Worldbuilding Wednesday 3/22/23: States of Confusion (The Wild West)

cowboy with a small horse

One of the major problems with generating AI pictures of cowboys is that, no matter which artist you use for reference, both horse and rider are usually out of proportion with each other. This cowboy’s mount is more of a pony than a horse. (The artist was Frederic Remington who A) is dead, so I’m not ripping anybody off and B) knew his cowboys.)

On to the second part of the Western states! As promised, I am puncturing some cowboy myths.

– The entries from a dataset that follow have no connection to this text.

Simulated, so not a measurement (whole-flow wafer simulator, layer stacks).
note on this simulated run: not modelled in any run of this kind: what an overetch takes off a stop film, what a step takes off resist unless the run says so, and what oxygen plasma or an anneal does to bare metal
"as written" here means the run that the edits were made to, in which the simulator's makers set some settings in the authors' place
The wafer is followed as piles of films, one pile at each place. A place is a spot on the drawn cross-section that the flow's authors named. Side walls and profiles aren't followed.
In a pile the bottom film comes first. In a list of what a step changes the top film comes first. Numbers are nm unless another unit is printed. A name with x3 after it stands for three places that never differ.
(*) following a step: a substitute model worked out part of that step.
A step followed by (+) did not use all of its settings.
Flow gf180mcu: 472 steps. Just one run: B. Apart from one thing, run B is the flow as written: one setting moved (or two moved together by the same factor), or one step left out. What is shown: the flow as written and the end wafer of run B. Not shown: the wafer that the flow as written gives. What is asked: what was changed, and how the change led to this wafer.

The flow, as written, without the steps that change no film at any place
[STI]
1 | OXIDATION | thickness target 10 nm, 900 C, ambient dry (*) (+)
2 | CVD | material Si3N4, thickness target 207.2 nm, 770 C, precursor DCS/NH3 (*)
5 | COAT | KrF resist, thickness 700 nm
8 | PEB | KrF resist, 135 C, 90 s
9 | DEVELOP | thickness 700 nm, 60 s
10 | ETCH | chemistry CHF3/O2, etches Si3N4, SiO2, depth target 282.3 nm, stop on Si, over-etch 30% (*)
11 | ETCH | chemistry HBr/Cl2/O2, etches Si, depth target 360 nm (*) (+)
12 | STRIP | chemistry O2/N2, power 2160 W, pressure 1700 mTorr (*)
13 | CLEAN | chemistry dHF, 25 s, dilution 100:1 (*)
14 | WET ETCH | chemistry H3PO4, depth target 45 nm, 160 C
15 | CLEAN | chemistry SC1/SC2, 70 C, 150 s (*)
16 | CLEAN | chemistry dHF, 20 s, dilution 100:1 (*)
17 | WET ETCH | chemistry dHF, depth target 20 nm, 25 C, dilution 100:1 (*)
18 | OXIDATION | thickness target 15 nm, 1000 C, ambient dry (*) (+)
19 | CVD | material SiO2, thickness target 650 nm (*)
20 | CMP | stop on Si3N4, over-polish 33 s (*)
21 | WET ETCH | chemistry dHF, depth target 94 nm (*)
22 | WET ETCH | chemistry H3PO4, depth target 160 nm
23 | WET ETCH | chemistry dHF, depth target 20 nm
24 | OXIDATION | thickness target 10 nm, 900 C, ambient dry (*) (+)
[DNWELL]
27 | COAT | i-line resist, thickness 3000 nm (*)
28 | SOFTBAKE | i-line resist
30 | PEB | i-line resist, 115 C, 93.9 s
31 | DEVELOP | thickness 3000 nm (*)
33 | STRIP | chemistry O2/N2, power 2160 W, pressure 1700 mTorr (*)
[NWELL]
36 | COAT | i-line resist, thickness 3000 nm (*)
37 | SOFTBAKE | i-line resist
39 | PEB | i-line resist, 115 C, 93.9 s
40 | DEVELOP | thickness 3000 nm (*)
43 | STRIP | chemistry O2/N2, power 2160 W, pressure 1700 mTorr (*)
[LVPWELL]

  • Cowboys didn’t always ride horses.
  • They likely weren’t white. It was a career that attracted the outcasts of society, so many were black, Hispanic, mestizo, Native American, or of mixed race.
  • It was not considered a fun or respectable job, being associated with dirt, drunkeness, and coarseness.
  • Cowboys and steam-powered inventions crossed paths in American media way before there was any kind of punk-related aesthetics around.

I’m talking, here, about the inimitable Frank Reade Jr. dime novels.

Frank Reade, and then his son, Frank Reade Jr., were all-American dime novel adventurers who specialized in inventing steam, and later electricity, powered vehicles. Frank Reade set the template in the late 19th century with his exploits involving a robot, but for some reason, he was supplanted as a character by his son, Frank Reade Jr., who proved more popular. The boy genius inspired dozens, hundreds, of technologically marvelous tales, most of them based on Jules Vernes novels like Master of the World and Twenty Thousand Leagues Under the Seas, along with a hefty dose of Edgar Rice Burroughs and H. Rider Haggard for the adventure part.

These novels were serialized and published in the years 1884 – 1904 . They were intended for teenage boy readership. Many, but not all, were set in the American West which back then was still as exotic as the depths of the Amazon or the Mongolian plateau. Promises of high adventure tempted readers for their cash (all of five cents) along with the engravings of exotic vehicles: robot horses, a trackless locomotive, the schooner-railcar hybrid above, armored tanks based on Conestoga stagecoaches, and many exotic breeds of dirigibles and airships, which were actually on the drawing boards at the time.

As with most of the dime novels, the writing was considered atrocious. They were also very non-PC, with Frank and his crew beset by “savage hordes” of rampaging Indians, desert Bedouins, or Mexican banditos, in which the Whites, with their superior technology, inevitably triumphed. Occasionally, those of color shared in the glory.

I suppose it’s a credit to the author that this Negro character handles his streetcar/tank vehicle skillfully,  even though he’s called a slur.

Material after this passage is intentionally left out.